Understanding a boolean expression in λ-calculus

(NOTE: This is not a homework question at at all. Rather, this was something that I thought that I understood (at least on the surface), but now appear to have no clue about, and am not currently finding any resources helpful. I know that we typically like to see what people have tried, but I am honestly discombobulated enough at this moment that I am truly unsure about where to even begin. If this turns out to be a duplicate that I haven't found, I would also be perfectly happy. I just want to understand.)

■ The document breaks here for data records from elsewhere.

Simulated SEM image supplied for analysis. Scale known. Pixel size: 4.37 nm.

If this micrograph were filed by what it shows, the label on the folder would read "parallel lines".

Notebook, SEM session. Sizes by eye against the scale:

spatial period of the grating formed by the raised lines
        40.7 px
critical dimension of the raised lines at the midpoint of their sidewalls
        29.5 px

Anyway, on to the question itself:

So, if $\lambda xy.x$ represents true, and $\lambda xy.y$ represents false, then I have been told that $(\lambda b.b \ \ \lambda xy.y \ \ \lambda xy.x)$ is a not function, because the expression

$(\lambda b.b \ \ \lambda xy.y \ \ \lambda xy.x) \ \lambda xy.x$ results in $\lambda xy.y$,

and the expression

$(\lambda b.b \ \ \lambda xy.y \ \ \lambda xy.x) \ \lambda xy.x$ results in $\lambda xy.x$.

Where I am stuck is that I don't see how to apply $\beta$-reductions here. There are three expressions inside the parenthesis. How is one of them chosen by applying the outer expression?

It's a very bad idea to omit parentheses. Correct is:
$$\lambda b . b (\lambda x y . y) (\lambda x y . x)$$
Next, it is confusing to reuse bound variables, so let me rename them:
$$\lambda b . b (\lambda x y . y) (\lambda u v . u)$$
And now we can apply this to $\lambda p q . p$ (which is just "true" with bound vraiables renamed yet again):
\begin{align*}
(\lambda b . b (\lambda x y . y) (\lambda u v . u)) (\lambda p q . p)
&=_\beta (\lambda p q . p) (\lambda x y . y) (\lambda u v . u) \\
&=_\beta (\lambda q . (\lambda x y . y)) (\lambda u v . u) \\
&=_\beta (\lambda x y . y).
\end{align*}
So we did get false. In every step there was exactly one $\beta$-redex. By the way, writing $A B C$ in $\lambda$-calculus means $(A B) C$ by convention.

I will leave the other one as exercise.

StackExchange Computer Science Q#84989, answer score: 4